In Which I Pretend to Understand a Millennia-Old Tradition After Reading a 120-Page Book on the Beach

Sunrise at Key Biscayne, off the coast of Miami.

On the list of things for which I am grateful lately, spending ten days with my husband and his family on the beach of Key Biscayne ranks near the top.

A highlight of the vacation has been the extended time I’ve given to one of my favorite activities: reading. Among the numerous books I’ve read on this trip is one I received as a gift (thank you, Evan!) just before departure: The Other Shore, by Buddhist master Thich Nhat Hanh.

By the time I reached the end of the introduction, in which Thich Nhat Hanh explains the rational behind his translation and editorial comments, I knew I would enjoy this read:

I hope you enjoy practicing and chanting this new version of the Heart Sutra in English. On the twenty-first day of August in 2014, at around three in the morning, just after I finished the translation, a moon ray penetrated my room.

The Other Shore, p. 22

How delightful! No commentary on the moonbeam, no interpretation that it is some sort of cosmic affirmation of the author’s work. Just simple noticing: there, a moon ray!

Studying this text transported me back to my undergraduate days majoring in comparative religion. Though my college experience invited me to explore traditions and philosophies with an academic lens, I couldn’t help but juxtapose those vocabularies with my native (and continually chosen) Jewish one. Reading The Other Shore with the same mindset thus felt like familiar ground.

The central notions of the Prajñāpāramitā-hṛdaya Sūtra (c. sixth century CE), which is commonly called the Heart Sutra but Thich Nhat Hanh titles more literally as “The Insight that Brings Us to the Other Shore,” are that of “interbeing” and its companion “emptiness.” Consider the following:

If you are a poet, you will see clearly that there is a cloud floating in this sheet of paper. Without a cloud, there can be no rain; without rain, the tree cannot grow; and without trees, we cannot make paper. The cloud is essential for the paper to exist. If the cloud is not here, the sheet of paper cannot be here either. So we say that the cloud and the paper inter-are.

The Other Shore, p. 27

In my undergraduate studies, I encountered this notion, central to Buddhist traditions, as “co-arising.” It means that nothing happens on its own. Everything, like the sheet of paper, comes into being only in relation to everything else that also comes into being. This extends to you and me: our bodies exist only because the clouds and rain and trees exist. Same goes for our senses, perceptions, and thoughts, which arise together with our bodies and in turn affect how our bodies interact with the rest of the world. Everything “inter-is,” and we are co-creators.

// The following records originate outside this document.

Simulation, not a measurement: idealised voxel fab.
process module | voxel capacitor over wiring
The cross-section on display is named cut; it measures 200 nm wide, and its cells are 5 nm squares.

Looking even more deeply, we can see we are also in the paper. This is not difficult to see, because when we look at a sheet of paper, the sheet of paper becomes the object of our perception. It is becoming more and more clear to neuroscientists that we cannot exactly speak of an objective world outside our perceptions, nor can we speak of a wholly subjective world in which things exist only in our mind.

The Other Shore, p. 28.

Described one way, the piece of paper is not paper at all; it is merely a collection of molecules with a certain form. Only by virtue of our grasping it as paper does it attain the reality of being paper. Nothing has existence independent of everything else. Hence interbeing’s companion: emptiness, that everything is empty of a separate, essential self. The sheet of paper is empty.

[The paper] cannot just be by itself. It has to inter-be with the sunshine, the cloud, the forest, the logger, the mind, and everything else. It is empty of a separate self. But empty of a separate self means full of everything.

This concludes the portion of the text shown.